It was a challenging decision, but for Brian Westbrook, it was the right one to make.
That's why the veteran running back looked at peace in unfamiliar territory – his first press conference as a member of any NFL team not named the Philadelphia Eagles.
After a brief introduction from head coach Mike Singletary, Westbrook settled in to his new surroundings at 49ers team headquarters and explained just what led him to sign a one-year contract with the 49ers on Monday.
"My concern throughout the (free agency) process was going to a winning team, coached by a man who I respect and a team that had a winning tradition of players," the two-time Pro Bowler said. "I think I found all those things here in San Francisco. It was a long process, but in the end, I think it turned out well for me."
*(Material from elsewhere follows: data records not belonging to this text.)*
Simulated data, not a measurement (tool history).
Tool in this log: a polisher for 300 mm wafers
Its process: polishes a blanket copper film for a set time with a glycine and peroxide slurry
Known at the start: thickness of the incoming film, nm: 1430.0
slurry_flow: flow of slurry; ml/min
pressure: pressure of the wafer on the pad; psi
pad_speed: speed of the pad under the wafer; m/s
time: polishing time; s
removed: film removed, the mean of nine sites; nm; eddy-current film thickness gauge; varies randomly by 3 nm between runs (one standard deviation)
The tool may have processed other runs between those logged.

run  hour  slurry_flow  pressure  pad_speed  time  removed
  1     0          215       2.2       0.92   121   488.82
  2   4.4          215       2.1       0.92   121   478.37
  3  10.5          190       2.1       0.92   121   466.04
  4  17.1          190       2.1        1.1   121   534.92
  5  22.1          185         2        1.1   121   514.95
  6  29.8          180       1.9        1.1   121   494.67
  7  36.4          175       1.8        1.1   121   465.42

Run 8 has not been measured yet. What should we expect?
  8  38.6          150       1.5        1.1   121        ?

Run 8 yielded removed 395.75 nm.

Although he was in new territory, on the other side of the country, Westbrook calmly approached the press conference podium with the same confidence that has allowed him to be one of the most productive running backs in the league over the past decade.
Confidently wearing his new 49ers sideline gear, Westbrook looked the part to begin with and later fielded questions about the actual part he will play with the 49ers – the No. 2 running back.
Westbrook said at this stage of his career he has no problem playing backup to a great running back like Frank Gore. He doesn't have to be "the man" anymore – wins come first, not rushing titles.
Having been a part of several successful Eagles teams, the do-it-all running back knows what playoff-caliber teams look like. Westbrook felt like the 49ers fit that identity perfectly.
"It's a hard-nosed team, a tough, physical team."
Westbrook was clearly excited to join an up-and-coming team like the 49ers, but was also pleased to be playing with a talented group of running backs which includes Gore and rookie Anthony Dixon. Though Westbrook and Gore only know each other from Pro Bowl appearances, Westbrook said he has been a student of Gore's game for some time, often watching his ability to break tackles and successfully run power and trap plays.
Westbrook said he appreciates Gore's talents and is ready to begin working with him as soon as they step on the practice fields this week.
"Frank is the man, he's done tremendous things in the past," Westbrook said. "I'm going to push him as much as I can. He'll be the starter, but I'll be pushing him."
Westbrook still considers himself an every-down back in the NFL, but he will likely sub in to spell Gore through the course of a game. But Singletary noted that it's possible to see both No. 21 and No. 20 (Westbrook's new uniform number) on the field at the same time this season.
Having Westbrook around isn't only about establishing a one-two punch in the backfield, it goes along with the standards Singletary and the 49ers have established in free agency acquisitions.
"He really adds a lot of value in terms of leadership, experience and having been a part of good football teams," Singletary noted. "That brings a lot to our football team."
If Westbrook's words didn't say it, his demeanor certainly did. The new running back appeared to be ready for what's to come, a chance to win his first Super Bowl title in his NFL career.
"I think we'll be a talented offense for teams to stop… I'm ready to perform."